What is the significance of the K-axiom in modal logic S5?
In normal modal logic S5, the K axiom says $\square (p \rightarrow q) \rightarrow (\square p \rightarrow \square q)$.
First of all, is this an abuse of notation? https://en.m.wikipedia.org/wiki/S5_(modal_logic)
The middle implication arrow is meta-logical, isn’t it? It’s saying, “if statement 1 is true, then statement 2 is true”. This is not the same as the intra-logical implication arrow. Shouldn’t it be $\square (p \rightarrow q) \implies (\square p \rightarrow \square q)$?

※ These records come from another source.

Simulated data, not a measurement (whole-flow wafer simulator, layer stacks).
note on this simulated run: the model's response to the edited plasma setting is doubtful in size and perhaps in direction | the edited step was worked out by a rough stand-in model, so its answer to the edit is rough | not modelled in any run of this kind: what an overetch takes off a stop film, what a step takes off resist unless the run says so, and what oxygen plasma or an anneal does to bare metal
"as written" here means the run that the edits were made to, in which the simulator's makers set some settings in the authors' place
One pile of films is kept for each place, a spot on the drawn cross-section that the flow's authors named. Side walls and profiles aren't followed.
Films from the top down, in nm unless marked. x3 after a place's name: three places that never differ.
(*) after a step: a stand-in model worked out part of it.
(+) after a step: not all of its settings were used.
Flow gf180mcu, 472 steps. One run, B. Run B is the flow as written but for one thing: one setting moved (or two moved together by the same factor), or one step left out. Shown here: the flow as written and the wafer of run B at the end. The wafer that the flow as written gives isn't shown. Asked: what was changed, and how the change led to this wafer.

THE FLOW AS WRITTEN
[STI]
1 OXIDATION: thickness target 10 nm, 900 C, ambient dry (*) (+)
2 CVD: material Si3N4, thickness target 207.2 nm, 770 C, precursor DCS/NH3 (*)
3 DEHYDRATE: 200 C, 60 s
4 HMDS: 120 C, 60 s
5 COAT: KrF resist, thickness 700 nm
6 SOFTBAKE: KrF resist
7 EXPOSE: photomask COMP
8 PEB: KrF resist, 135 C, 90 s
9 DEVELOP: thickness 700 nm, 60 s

Secondly, why is this axiom so critical or definitive to S5? It has been conceptualized in a few ways. One, that necessity distributes over implication. But why should it? Does this imply that possibility also distributes over implication? Or that modal operators distribute over other connectives, like and and or?
It has also been interpreted as saying “necessary consequences of necessary truths are also necessary truths”, which I find more intuitive. Still, I find myself wondering if that claim could be derived from something else, as in that expression it sounds self-evident - even necessary.
1 answer
Axioms exist to define proof systems, i.e. syntactical ways to derive theorems — in contrast to semantics, which concerns meaning. This is accomplished by combining axioms with (meta-logical) rules of inference in so-called proofs.
The middle implication arrow is meta-logical, isn’t it?
No, it is not, since it is not a rule. A formula is nothing else than the syntactic structure of an assertion. The K axiom has the following syntax tree:
It to be an axiom means that all formulas of that form (i.e. $p$ and $q$ can be substituted with arbitrary formulas) are considered proven by definition. Then, with meta-logical rules of the system (such as modus ponens), those formulas can be combined to form new formulas, called theorems.
Secondly, why is this axiom so critical or definitive to S5?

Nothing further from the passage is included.